Record turnout for CSC

The noblesse of Canada's cinematographers gathered in Toronto April 29 for the Canadian Society of Cinematographers 38th annual awards. A host of presenters, including Pamela Wallin and Keith Morrison, handed out 16 awards at the packed gala, which drew a record...

The noblesse of Canada’s cinematographers gathered in Toronto April 29 for the Canadian Society of Cinematographers 38th annual awards. A host of presenters, including Pamela Wallin and Keith Morrison, handed out 16 awards at the packed gala, which drew a record crowd of about 280.

‘We’re growing more and more every year,’ says csc president and award-winner Joan Hutton. ‘The film business is heating up more, so people keep active and have more money to join the csc.’

At the top of the list of winners was Paul Sarossy with two awards. He was honored for his work on Atom Egoyan’s Exotica and received the Best Unique Cinematography award for the Rhombus tv movie Satie & Suzanne.

Hutton garnered the Best Documentary Cinematography award for Ms. Conceptions, Alar Kivilo won top honors in the tv drama category for Choices of the Heart: The Margaret Sanger Story, Bert Tougas walked off with the prize in tv series cinematography for the Street Legal episode ‘Fair is Foul,’ and Stanley Mestel won for the short film The Paris Crew.

Barry Stone picked up the Best Industrial Cinematography award (Legacy Jones), David Herrington won for Best Commercial Cinematography (Frigidaire, ‘Yes I am a Chef’), Dan Laffey received the award for Outstanding Cinematography in tv news (Flying Squirrels), and Chris Gargus won the Stan Clinton News Essay Award for Tall Ships.

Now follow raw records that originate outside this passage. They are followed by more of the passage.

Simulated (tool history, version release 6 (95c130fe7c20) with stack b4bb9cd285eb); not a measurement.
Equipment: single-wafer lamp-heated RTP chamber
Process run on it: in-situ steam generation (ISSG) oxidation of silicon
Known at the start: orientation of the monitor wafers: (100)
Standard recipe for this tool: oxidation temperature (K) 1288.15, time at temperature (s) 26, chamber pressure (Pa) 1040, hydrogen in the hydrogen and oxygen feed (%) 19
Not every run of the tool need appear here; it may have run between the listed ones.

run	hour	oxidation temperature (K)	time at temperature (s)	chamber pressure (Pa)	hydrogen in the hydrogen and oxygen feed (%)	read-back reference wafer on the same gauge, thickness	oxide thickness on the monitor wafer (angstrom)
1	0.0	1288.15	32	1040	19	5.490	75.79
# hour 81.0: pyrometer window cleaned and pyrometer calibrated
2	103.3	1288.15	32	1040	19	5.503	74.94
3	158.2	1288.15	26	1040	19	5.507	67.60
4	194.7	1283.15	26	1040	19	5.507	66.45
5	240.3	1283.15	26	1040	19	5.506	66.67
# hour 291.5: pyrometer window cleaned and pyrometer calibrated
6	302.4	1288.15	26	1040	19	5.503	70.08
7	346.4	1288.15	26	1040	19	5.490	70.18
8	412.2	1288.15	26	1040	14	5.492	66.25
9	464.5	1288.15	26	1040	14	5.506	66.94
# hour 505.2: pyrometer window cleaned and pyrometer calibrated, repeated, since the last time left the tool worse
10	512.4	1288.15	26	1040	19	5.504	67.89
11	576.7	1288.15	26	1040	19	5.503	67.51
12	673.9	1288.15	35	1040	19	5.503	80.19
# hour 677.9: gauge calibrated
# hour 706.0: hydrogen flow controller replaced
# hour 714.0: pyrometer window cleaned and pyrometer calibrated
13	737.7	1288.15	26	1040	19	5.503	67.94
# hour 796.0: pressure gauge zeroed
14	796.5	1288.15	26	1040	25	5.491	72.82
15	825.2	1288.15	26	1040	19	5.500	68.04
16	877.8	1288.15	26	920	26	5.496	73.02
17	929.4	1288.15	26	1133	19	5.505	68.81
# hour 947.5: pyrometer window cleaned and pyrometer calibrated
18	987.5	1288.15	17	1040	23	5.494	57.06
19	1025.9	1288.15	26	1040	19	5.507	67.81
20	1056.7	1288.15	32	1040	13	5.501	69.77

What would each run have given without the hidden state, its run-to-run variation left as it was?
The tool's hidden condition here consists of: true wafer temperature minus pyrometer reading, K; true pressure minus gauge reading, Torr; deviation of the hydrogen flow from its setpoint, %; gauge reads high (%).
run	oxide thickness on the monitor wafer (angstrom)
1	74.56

Laszlo George garnered the Kodak New Century lifetime achievement award, Dr. Wally Gentleman won the Fuji Award for extraordinary contribution to the csc, and Glen Ferrier was honored for outstanding contribution to the development of the industry with the Bill Hilson Award.

Three student awards were also presented at the gala. They went to David Greene (Pipe Dreams), Mark Kueper (Flesh) and Jason Tan (The Eye Cage).

The 400-member association is in the early stages of investigating setting up chapters in Vancouver and Montreal. It would be a first for Vancouver; Montreal has not had a chapter since the 1960s.